Tour de France’s perennial runner-up Poulidor dies at 83
PARIS (Reuters) – French cyclist Raymond Poulidor, best known for failing to win the Tour de France while coming agonizingly close on numerous occasions, has died aged 83, French media reported on Wednesday.
Nicknamed “Pou-Pou” and a public favorite because of his perennial runner-up status, Poulidor’s rivalry with compatriot Jacques Anquetil – who won the Tour de France five times – gripped the country in the 1960s.
As Anquetil’s career wound down at the end of that decade, many thought Poulidor’s time had come. But it was not to be ashis path was then blocked by another Tour de France great, Belgian Eddy Merckx, who also won the sport’s big prize five times between 1969 and 1974.
Merckx told French radio station RTL that Poulidor was “a great champion, a great man and a great friend. It’s a real loss for the cycling sport”.
Poulidor finished the Tour de France in second place three times (1964, 1965, 1974) and five times in third (1962, 1966, 1969, 1972 and 1976).
He was born in 1936 in central France and started racing professionally in 1959.
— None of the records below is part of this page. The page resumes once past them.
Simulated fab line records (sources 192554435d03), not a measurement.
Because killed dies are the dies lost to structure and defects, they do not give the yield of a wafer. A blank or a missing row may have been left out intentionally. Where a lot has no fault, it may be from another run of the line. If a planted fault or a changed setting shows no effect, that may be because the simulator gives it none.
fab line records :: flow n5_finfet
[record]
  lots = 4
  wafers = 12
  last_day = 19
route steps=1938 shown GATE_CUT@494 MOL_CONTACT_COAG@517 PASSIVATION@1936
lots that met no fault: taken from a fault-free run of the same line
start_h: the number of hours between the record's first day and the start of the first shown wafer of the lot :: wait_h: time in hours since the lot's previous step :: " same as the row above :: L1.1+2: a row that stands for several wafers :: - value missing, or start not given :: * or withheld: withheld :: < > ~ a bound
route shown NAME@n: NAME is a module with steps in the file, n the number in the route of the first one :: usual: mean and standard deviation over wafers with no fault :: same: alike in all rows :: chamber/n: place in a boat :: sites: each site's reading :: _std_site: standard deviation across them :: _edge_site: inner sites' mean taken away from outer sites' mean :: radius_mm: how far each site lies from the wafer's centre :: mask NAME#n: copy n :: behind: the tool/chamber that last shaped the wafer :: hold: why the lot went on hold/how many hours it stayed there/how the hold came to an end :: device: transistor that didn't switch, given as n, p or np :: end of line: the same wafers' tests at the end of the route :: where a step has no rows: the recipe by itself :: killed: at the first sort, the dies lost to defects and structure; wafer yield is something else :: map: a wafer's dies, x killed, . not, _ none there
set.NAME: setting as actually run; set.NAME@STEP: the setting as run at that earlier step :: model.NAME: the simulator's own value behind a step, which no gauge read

He did win one Grand Tour during his almost 20-year career, the Spanish Vuelta in 1964, as well as several classics, including “Monument” Milan-San Remo in 1961 and La Flèche Wallonne in 1963. He also won seven Tour de France stages.
He leaves behind a cycling dynasty — his grandson, Dutchman Mathieu van der Poel, is an emerging cycling talent who won this year’s edition of the Amstel Gold Race in the Netherlands.